This is an important moment for real estate investors to step up and bring in more capital to syndicate real estate deals. Those who recognize this and make the commitment to scale now are likely to not only to see the benefits in the bank, but to solidify their position in the business and marketplace.
Even if you feel you are OK with your status quo or have been putting off taking on outside capital for real estate deals, check out these four compelling reasons why this is the time to make your move.
1. Capital is plentiful, but fundraising is becoming more competitive.
Cash is still plentiful. Individuals and businesses have been enjoying a great run up across the economy. Individual investors have more cash in retirement accounts than they’ve had for years. They have more home equity. Corporations have been enjoying better revenues in general and have more cash.
That won’t last forever—probably not more than a couple of years, according to analysts. Still, there are more and more investors, platforms, and institutions with their hands out for this money. New technology for crowdfunding real estate investments and syndicating multifamily property deals is only going to make it easier for them to do so as well. This may be the most profitable moment to raise capital for years.
2. Once locked up, it’s gone.
Once currently available capital is locked up in new investments, it’s captive. Much of it may go into investments designed to be held for five to 10 years—or even longer. It’s off the table. Even with shorter term or more liquid investments, if the sponsors and asset managers are doing a great job and performance is good, they are likely to keep receiving new dollars those investors have, as well as referrals to their friends and family members. Now is the time to win new investors and build that type of loyalty for your own ventures.
3. Markets are evolving.
Local real estate markets around the country continue to evolve and revolve. This is important for two big reasons.

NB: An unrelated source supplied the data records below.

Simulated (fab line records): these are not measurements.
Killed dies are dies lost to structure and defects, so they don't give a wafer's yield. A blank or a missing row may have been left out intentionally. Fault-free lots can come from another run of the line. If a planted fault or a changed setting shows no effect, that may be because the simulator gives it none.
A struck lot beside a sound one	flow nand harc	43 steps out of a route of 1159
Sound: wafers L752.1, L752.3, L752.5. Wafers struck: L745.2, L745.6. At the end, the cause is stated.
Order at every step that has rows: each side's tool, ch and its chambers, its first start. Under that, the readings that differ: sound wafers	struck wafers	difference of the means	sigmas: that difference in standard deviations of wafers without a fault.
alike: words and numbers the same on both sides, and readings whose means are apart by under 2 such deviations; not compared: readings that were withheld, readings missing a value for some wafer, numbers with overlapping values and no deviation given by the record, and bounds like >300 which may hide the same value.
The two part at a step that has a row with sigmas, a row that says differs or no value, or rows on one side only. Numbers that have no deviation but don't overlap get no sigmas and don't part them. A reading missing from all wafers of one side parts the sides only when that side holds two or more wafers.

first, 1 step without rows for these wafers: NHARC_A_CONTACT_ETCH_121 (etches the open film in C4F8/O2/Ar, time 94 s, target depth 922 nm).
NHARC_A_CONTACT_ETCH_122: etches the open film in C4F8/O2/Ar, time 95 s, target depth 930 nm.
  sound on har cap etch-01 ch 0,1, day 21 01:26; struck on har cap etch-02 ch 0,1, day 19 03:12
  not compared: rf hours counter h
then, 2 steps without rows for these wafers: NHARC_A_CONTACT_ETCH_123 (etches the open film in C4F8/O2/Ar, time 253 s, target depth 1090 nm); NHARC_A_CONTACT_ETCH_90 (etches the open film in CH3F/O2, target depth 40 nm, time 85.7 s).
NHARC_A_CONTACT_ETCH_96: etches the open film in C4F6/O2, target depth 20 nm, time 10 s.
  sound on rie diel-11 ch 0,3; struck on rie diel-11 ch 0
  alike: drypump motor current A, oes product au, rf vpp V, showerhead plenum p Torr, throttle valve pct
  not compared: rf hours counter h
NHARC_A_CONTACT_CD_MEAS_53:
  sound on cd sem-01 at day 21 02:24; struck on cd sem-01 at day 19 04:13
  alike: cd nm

The first is that investors and sponsors themselves need to be diversified. It would have been catastrophic if all of your assets were in the Carolinas when Hurricane Florence rolled through just a bit ago. The same applies if all your assets are in San Francisco or Manhattan and those markets are first to pop in the revolving real estate cycle.
So, the second reason is that once the public catches onto some declining markets and it is all over the media, all but the savviest and those with the strongest stomachs may be willing to continue to invest in real estate. Everyone else who still has money to invest may revert back to cash and gold.
4. Attractiveness for investors is at a peak.
This is currently a very attractive time for individuals, funds, and lending institutions to put their money into real estate. They are still bullish on real estate as an asset class and its potential performance. The yields operators can offer are very competitive. It’s safer than the stock market, and the yields are better than CDs—though some CD rates have already tripled or better in the last few months.
Private capital can also currently be used in tandem with or as leverage for commercial mortgages at good long-term rates. This is also likely to change. As of late, interest rates have steadily risen, which isn’t good. Once other investments begin to advertise competing yields with a close amount of security and commercial property returns compress, it will be harder—or at least more expensive—to raise capital.
This is an important time to begin raising capital for real estate deals and to scale efforts for those already doing it. A variety of factors indicate this is the optimal moment to make a substantial push in this direction, while the stars are aligned. Those who drag their feet on this could be at a disadvantage in the market for many years.